Cornerback Darius Slay couldn’t run off the field before Commanders quarterback Jayden Daniels hit Olamide Zaccheaus for a 49-yard touchdown to give the Commanders their first lead of the game with 9:06 left in the game. 

Punter Braden Mann, who handles the kickoffs, struggled from the start of the game – when the ball didn’t reach the designated landing area – to the end, when another weak kick allowed a return (plus a penalty on Eagles safety Sydney Brown) that set the Commanders up needing only 57 yards to score a touchdown and take the lead. Daniels found Jamison Crowder for the receiver’s second touchdown of the game with six seconds remaining.

Running back Saquon Barkely scorched his way to 108 rushing yards on seven attempts in the first quarter with two touchdowns, including a 68-yarder. It looked like the Eagles’ offensive line would dominate all day. But Hurts’ injury changed the entire dynamic of the game, and Washington keyed on the run for the remainder of the afternoon. Barkley finished with 150 rushing yards on 29 attempts. 

Barkley said Sirianni stressed the “little things” in his message after the team’s first loss in 11 games. 

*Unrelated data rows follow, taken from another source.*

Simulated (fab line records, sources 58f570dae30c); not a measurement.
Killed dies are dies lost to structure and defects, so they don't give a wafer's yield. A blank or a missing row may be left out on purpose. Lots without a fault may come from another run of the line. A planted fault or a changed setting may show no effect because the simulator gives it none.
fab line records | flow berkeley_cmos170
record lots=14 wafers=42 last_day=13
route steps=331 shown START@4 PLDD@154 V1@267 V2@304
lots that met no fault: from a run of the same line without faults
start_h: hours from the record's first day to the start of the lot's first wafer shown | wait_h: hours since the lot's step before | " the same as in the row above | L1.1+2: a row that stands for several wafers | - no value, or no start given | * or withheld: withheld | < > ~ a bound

“Go back and look on it, there’s a lot of little things we left out there,” Barkley said. “We gotta be better all around, from all phases. You look at the penalties and like I said, all those little things we didn’t accomplish, you tend to lose those football games. Gotta give credit to (the Commanders). They were the better team.

“We didn’t do what we wanted to accomplish. We’re not gonna panic.”

The Eagles converted three of 16 third-down attempts (18.8%), while the Commanders were successful on seven of their 13 chances on third down. The most costly of the Eagles’ third-down mishaps came moments before the two-minute warning in the fourth quarter. 

DeVonta Smith was wide open for what would have been a first down and allowed Sirianni and the vaunted Eagles’ offensive line to essentially ice the game with a 30-28 lead. But after his drop forced a fourth down with the clock stopped, Sirianni extended the lead. Daniels made it irrelevant. 

Sirianni said the team has been aggressive in those types of scenarios before as an explanation of why the Eagles opted for a pass play rather than keeping it on the ground. 

“That’s how we’ve been able to run a lot of the clocks out,” Sirianni said one week after the Eagles held the ball for the final 10 minutes of the game in a victory over the Pittsburgh Steelers. “We just didn’t do it this time.”

After the game, Smith said the drop is “over with.” There’s nothing he could do about it then and no teaching moment to take from it. He was open, he called for it and the ball wound up on the ground. 

“I was calling for it,” he said. “They put it in my hand. I got to make the goddamn play.” 

Smith acknowledging his error, much like Barkley did after a drop in a similar situation in a Week 2 loss to the Atlanta Falcons, gives Sirianni hope – especially in the context of Hurts being sidelined for nearly the entire game. 

“Accountability doesn’t change though based off your result, right?” Sirianni said. “I’d be a hypocrite if I did that.”